Palisades Gold Radio: The Fed has Permanently Distorted the World (w/ Dr. Nomi Prins)


Palisades Gold Radio
Sep 30, 2022

Tom welcomes economist and author Dr. Nomi Prins to the show.

Nomi explains how central banks are adversely affecting everyone on the planet. The Fed is the mothership in this global policy structure. Tensions are building between the United States and China, particularly around monetary policy. Since the financial crisis of 2008 the Fed has blown out their balance sheets with monetary easing. China had a similar policy, but they channeled that monetary energy into building up the country. As a result, they had significant growth, while in the United States the economy staggered.

She explains how financial markets have become permanently distorted due to a move away from real economics. When there is a crisis, we will once again double the size of the balance sheet to resolve the problem. This has become a permanent policy because there is no going back. The Fed admits that it would take at least five years to begin to lower their balance sheet. Money remains easily obtainable to the financial system, but it doesn’t provide true follow through to the real economy.

She notes that central banks exercise a huge amount of control and power over the economic system. Jerome Powell can move markets, and amounts to a remarkable amount of power.
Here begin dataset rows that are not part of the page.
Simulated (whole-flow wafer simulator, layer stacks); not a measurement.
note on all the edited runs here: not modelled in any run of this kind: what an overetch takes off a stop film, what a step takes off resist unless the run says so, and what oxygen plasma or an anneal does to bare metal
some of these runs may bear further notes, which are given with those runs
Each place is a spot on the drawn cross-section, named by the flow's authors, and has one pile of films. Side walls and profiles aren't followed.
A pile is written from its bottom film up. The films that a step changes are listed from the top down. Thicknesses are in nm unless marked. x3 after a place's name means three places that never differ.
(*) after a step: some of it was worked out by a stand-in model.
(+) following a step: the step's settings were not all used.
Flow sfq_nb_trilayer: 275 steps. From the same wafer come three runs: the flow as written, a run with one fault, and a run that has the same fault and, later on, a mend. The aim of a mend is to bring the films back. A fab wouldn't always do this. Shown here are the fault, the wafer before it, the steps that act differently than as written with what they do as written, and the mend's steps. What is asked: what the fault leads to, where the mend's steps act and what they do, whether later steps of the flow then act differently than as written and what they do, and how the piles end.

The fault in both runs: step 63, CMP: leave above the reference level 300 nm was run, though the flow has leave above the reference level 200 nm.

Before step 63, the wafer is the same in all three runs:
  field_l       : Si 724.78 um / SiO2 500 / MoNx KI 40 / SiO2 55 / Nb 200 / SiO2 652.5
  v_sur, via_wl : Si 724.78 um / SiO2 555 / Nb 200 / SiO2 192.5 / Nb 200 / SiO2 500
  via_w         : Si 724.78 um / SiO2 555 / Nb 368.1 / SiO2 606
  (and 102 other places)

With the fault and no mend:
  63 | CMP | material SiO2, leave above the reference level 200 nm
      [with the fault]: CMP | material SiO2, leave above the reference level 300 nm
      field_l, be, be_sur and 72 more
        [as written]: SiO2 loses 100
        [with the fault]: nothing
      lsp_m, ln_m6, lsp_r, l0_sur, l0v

Emerging markets and other central banks end up forced to follow the policies of the Federal Reserve. The majority of them follow closely on the actions of the Fed. The stronger the U.S. dollar, the harder it is on other fiat currencies. Central banks do collude to achieve specific goals, and they are rarely transparent about it.

At a fundamental level, the system is too complex to go back, and the result is an economic system that is becoming increasingly volatile. The economy really hasn’t grown for the last decade. We would have had a series of major corrections if it wasn’t for the continuous intervention.

Powell doesn’t talk much about what is occurring outside the United States. Major countries like Japan and the U.K. are having to intervene to support their currencies. The Fed seems to more concerned about what the markets think than the problems of other countries.


Europe is already having an economic crisis impacting both industry and citizens alike due to costs of energy. We’re already seeing companies close or reduce hours, and there is no reason to believe that will change anytime soon. The conversation about energy and fuel prices is occurring everywhere in Europe.